The Indian foreign ministry said ambassadors from the two nations had spoken in Vienna but said there had been no indication that Tehran would review cooperation with Delhi. Its statement did not directly deny the report.

"We have been given no indication in these interactions of Iran's intentions to review its long-standing and extensive cooperation, with India which is of benefit to and in the interest of both countries," the statement said.

The Hindu, an Indian daily newspaper, said that Tehran was cancelling a 22 billion dollar deal to supply liquefied natural gas (LNG) to India, which was seen as important for India's energy security.

It said Delhi's ambassador in Vienna was given a message after India voted in favour of a resolution at the International Atomic Energy Agency (IAEA) to refer Iran's nuclear programme to the UN Security Council.

India's vote in favour of the motion drafted by European Union negotiators Britain, Germany and France stirred protests from the government's leftist allies and the opposition who said New Delhi yielded to Washington.

The motion states that Iran is in "non-compliance" with the nuclear Non-Proliferation Treaty, mainly for hiding sensitive atomic activities, and is an automatic trigger for taking the matter to the Security Council.

Referral would come only after a report by IAEA chief Mohammed El Baradei, expected in November.

The resolution had been drafted by Britain, France and Germany, sometimes called the EU-3, to put pressure on Iran, which has insisted that its nuclear facilities are not being used to try to develop an atomic bomb.

"The foreign secretary has met the Iranian ambassador in Delhi and explained the background to our decision to vote in favor of EU-3 resolution," the foreign ministry statement said.

In June India signed a 25-year agreement with the National Iranian Gas Export Co. under which Iran would ship 5.0 million tons of LNG a year to India starting in 2009.

The agreement has not yet been approved by Iran's national oil company.

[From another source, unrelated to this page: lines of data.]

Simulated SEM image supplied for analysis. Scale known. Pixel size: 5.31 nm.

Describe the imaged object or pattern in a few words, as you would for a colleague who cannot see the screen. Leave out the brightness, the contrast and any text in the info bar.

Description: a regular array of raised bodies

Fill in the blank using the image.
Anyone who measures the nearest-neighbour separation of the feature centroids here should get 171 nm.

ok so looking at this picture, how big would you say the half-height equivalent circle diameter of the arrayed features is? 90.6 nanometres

Ties between Hindu-majority India and the Islamic republic have been on an upswing since a landmark visit to India by then-Iranian president Ali Akbar Hashemi Rafsanjani 11 years ago.

The nations signed a strategic partnership deal in 2003 and have cooperated on key issues, including opposing the US-led war in Iraq.

But after Saturday's vote by the IAEA's board of governors, Iran's foreign ministry spokesman Hamid Reza Asefi warned that Iran would object strongly to those nations that had supported the EU-3's measure.

"We will send a letter of objection to the countries that voted for the resolution," Asefi said.

"Iran will revise these (economic) relations, and these countries will suffer. Our economic and political relations are coordinated with each other," he said, also voicing "surprise" that India had backed the resolution.

An official at the Iranian embassy in New Delhi said "no particular decision" had yet been taken on Tehran's ties with India.

"Any further bilateral relations may be dependent on the next stances of India. Nothing is clear yet," embassy spokesman Saeid Asadi told AFP.

He added that he was not aware of any plans to suspend the LNG deal.

Indian Oil Minister Mani Shankar Aiyar told reporters in New Delhi Tuesday that he did not believe India's vote "would in any way adversely affect" the import of LNG.